Reply To: Pleasantly Surprised Newbie Needs Advice, Please

#26598
Frances Ponick
PSTEC User

    Hi, Paul,
    Thank you for your sensitive reading of my state of mind.  ;)
    I love that I don't have to figure everything out, although I must admit that part of the challenge is trusting what appears to be a somewhat random process. I'm taking some steps to sort it out while still allowing for spontaneity and impulse.
    Recently I purchased PQT, so now I'm working with Click Tracks, Belief Blasters, and PQT. I use CT for just plain misery—for times when accessing or even guessing beliefs of any kind is just too hard—as many times as needed to remove jagged edges and at least feel neutral, and I'm experimenting with the other two.

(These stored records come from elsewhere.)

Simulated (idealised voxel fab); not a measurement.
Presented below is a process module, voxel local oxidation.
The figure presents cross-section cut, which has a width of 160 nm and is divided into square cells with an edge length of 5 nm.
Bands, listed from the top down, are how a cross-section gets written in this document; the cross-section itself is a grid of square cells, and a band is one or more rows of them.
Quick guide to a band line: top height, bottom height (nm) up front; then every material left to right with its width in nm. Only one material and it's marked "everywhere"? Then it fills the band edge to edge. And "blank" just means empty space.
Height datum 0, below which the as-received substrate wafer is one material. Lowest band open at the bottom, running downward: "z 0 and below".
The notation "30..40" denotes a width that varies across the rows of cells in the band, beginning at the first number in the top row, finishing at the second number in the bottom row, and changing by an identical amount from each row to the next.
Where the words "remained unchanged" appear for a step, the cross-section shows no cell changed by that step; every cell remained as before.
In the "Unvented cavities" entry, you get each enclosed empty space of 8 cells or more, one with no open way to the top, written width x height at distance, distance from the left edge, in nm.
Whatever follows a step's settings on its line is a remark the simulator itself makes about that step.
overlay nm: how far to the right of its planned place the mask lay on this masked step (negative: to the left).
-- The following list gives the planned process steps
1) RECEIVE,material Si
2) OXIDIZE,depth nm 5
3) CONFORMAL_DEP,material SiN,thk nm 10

    At first I just wrote a few notes or nothing at all. Lately I've begun to track the basics, meaning just the date, whatever tool I've used, the phases or action (tapping, for example), and thoughts that come to mind when the session is done.
    Meditation has taught me that small, steady effort is best for me (even though I always want instant action—oh well!). I'm aiming at daily sessions of no longer than 30 minutes. Not there yet, but they will come if I'm nice to myself and don't scold or cajole.
    BTW, I'd have to say that figuring out how to be genuinely kind to oneself can be very hard to do, yet it's well worth the effort. Lots more to say, but I'll save it for another time—the short version is that I discovered that, like meditation, it's a habit one acquires. If you let it, each failure can become an opportunity to try again. The big success? When you can resume your efforts to be nice to yourself without first stopping to yell at yourself for screwing up!  ::)
    Warm regards,
    Fran
    PS I was born in Dublin. My father was born in Galway and spent time in Belfast as a small boy. Talking about his childhood one time, he mentioned that he and his sisters used to sleep under the bed, because soldiers would drive through the streets at night shooting through upstairs windows. Even in his nineties, he remembered sleeping under the bed in Belfast at that time as nothing special, but rather simple  common sense. It's amazing what people can get used to in order to survive, isn't it?